Jottings from a pop culture junkie

Journalist friends:

Reading the front page of the NYT this morning I realized that NONE of the news stories had what we were all taught would be a traditional “news lede.” They all kick off like feature stories; the news is often in a third or later paragraph, sometimes merely inferred. I went back to the Friday and Saturday front pages — one story on Friday and two on Saturday have classic news ledes — but most, again, are feature-style news reports. The WSJ uses proper ledes on the front page, except for what are legit features.

I’ve sensed this for a while at the Times, but hadn’t considered that it was a wholesale shift until this morning’s page 1. Is the Times abandoning the Who, What, Where, When, Why and How lede? I have to go back and re-examine the inside stories.

A quick Google search suggests j-schools are still defining ledes as answering those key questions, usually in the first paragraph and typically in one sentence. Just like the old days.

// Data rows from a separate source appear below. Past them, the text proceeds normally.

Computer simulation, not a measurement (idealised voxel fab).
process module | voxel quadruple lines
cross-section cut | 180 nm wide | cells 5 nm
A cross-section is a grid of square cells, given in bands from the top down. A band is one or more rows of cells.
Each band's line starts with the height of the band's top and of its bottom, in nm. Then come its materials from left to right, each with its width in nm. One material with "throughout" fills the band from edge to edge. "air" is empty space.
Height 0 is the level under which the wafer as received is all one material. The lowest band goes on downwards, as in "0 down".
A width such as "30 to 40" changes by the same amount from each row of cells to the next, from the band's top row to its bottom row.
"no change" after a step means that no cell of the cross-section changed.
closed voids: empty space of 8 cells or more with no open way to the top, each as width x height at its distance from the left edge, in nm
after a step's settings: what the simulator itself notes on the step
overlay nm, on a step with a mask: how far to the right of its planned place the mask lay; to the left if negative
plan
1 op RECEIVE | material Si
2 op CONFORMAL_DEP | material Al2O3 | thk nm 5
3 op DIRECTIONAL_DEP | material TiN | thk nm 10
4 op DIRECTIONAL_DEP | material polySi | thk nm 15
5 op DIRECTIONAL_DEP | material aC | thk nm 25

Is this a positive change?

One thought on “Dear NYT: What Happened to the 5 Ws and How?

  1. Paul Lubetkin says:

    No. While there is much to be said about this, my quick, primary point is that if a reader has to search for the lede…or if the writer or editor intentionally buries the lede (sometimes in a continuation page far from the top of the story)…the story is, or approaches being, dishonest. I say this knowing that the traditional inverted pyramid and WWWWH lede were constraining and often difficult (sometimes impossible) for writers. But they served more purposes than helping lazy or time-limited readers — they forced journalists and editors to communicate clearly the stories they told and gave readers more information and control.